Kyle Conroy Gray

Per-Test Database Isolation in Postgres

Over the years, I've tried many different strategies for isolating individual tests at the database layer.

One shared database, but all data is sharded by an account: Works in the short term, but eventually you'll have global tables that aren't scoped to an account.

Creating a new database for each test: Can be slow and error prone. Difficult to ensure all connections have been closed before dropping the database. Some CI providers only provide one logical test database.

Use an in-memory SQLite database: Only works if your application avoids Postgres-specific features. Even then you may still run into runtime differences between database engines.

Truncating the tables between tests: Test parallelization is tricky, if not impossible. No command to truncate all tables, drop all indexes, etc.

Wrap each test in a transaction: Works fine as long as none of your code uses transactions or parallel queries. While Postgres can't nest transactions, some SQL layers simulate support using savepoints.

Give each test a single connection, scoped to temporary tables: Supports individual transactions, but not two open transactions at once. Temporary tables can't be shared across connections.
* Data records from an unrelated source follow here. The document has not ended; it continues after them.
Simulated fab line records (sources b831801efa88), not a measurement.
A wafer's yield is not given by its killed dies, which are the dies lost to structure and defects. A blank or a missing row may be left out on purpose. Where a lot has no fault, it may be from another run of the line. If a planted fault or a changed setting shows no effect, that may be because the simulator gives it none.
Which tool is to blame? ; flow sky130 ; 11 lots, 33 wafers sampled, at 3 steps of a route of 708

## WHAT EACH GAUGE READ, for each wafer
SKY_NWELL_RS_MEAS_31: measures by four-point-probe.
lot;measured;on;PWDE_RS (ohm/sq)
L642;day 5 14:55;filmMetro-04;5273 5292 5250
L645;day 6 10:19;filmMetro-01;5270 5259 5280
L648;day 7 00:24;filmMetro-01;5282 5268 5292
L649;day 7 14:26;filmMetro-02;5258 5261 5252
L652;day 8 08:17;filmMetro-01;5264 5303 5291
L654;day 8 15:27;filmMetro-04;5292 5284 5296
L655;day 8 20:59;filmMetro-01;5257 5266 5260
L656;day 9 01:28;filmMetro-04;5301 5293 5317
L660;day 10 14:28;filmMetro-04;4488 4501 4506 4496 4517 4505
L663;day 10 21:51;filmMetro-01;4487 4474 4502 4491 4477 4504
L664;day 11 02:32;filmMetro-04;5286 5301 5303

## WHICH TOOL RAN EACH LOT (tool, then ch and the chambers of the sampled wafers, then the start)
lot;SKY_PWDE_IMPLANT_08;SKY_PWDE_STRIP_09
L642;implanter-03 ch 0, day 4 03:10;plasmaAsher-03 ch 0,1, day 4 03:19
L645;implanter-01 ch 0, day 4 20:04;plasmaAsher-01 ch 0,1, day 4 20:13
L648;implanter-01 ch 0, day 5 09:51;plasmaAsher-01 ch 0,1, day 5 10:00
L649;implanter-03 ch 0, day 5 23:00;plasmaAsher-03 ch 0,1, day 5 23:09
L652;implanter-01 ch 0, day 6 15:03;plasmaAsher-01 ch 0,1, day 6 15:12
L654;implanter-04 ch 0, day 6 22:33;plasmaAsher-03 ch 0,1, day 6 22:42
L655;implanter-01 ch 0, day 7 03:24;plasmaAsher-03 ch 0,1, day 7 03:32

After trying all these different solutions, I think I've found a winning strategy. Postgres schemas and the search path allow you to isolate tests from each other while using the same logical database. You can think of a schema as a namespace for tables. From the docs:

A database contains one or more named schemas, which in turn contain tables. […] The same object name can be used in different schemas without conflict; for example, both schema1 and myschema can contain tables named mytable.

There are several reasons why one might want to use schemas: […] To allow many users to use one database without interfering with each other

Establish a connection to your database and create a new schema. Here I'm using foo as a placeholder name. In the real world, you'd want to randomly generate a name for each individual test.

CREATE SCHEMA foo

Create a new connection pool to the database and set the search path to only include the new schema.

postgres://localhost/chalkbag?sslmode=disable&search_path=foo

Now you can create as many tables, functions, enums, and indexes as you want, in complete isolation. Once the test is finished, drop the schema. This step is optional if you're using a CI provider that destroys the database at the end of a test run.

DROP SCHEMA foo CASCADE

This strategy only works if you aren't using schemas for other purposes in your application. Here's an example in Go of the above steps.

package main

import (
        "database/sql"

        _ "github.com/lib/pq"
)

func main() {
        dburl := "postgres://localhost/db?sslmode=disable"
        db, err := sql.Open("postgres", dburl)
        if err != nil {
                panic(err)
        }
        if err := provision(db); err != nil {
                panic(err)
        }
}

func provision(db *sql.DB) error {
        // For each test, pick a new schema name at random.
        // `foo` is used here only as an example
        if _, err := db.Exec("CREATE SCHEMA foo"); err != nil {
                return err
        }

        defer func() {
                db.Exec("DROP SCHEMA foo CASCADE")
        }()

        surl := "postgres://localhost/db?sslmode=disable&search_path=foo"
        sdb, err := sql.Open("postgres", surl)
        if err != nil {
                return err
        }

        // Run tests
        _, err = sdb.Exec("SELECT 1")
        return err
}

Using schemas avoids race conditions, makes clean up easy, and requires only a single logical database.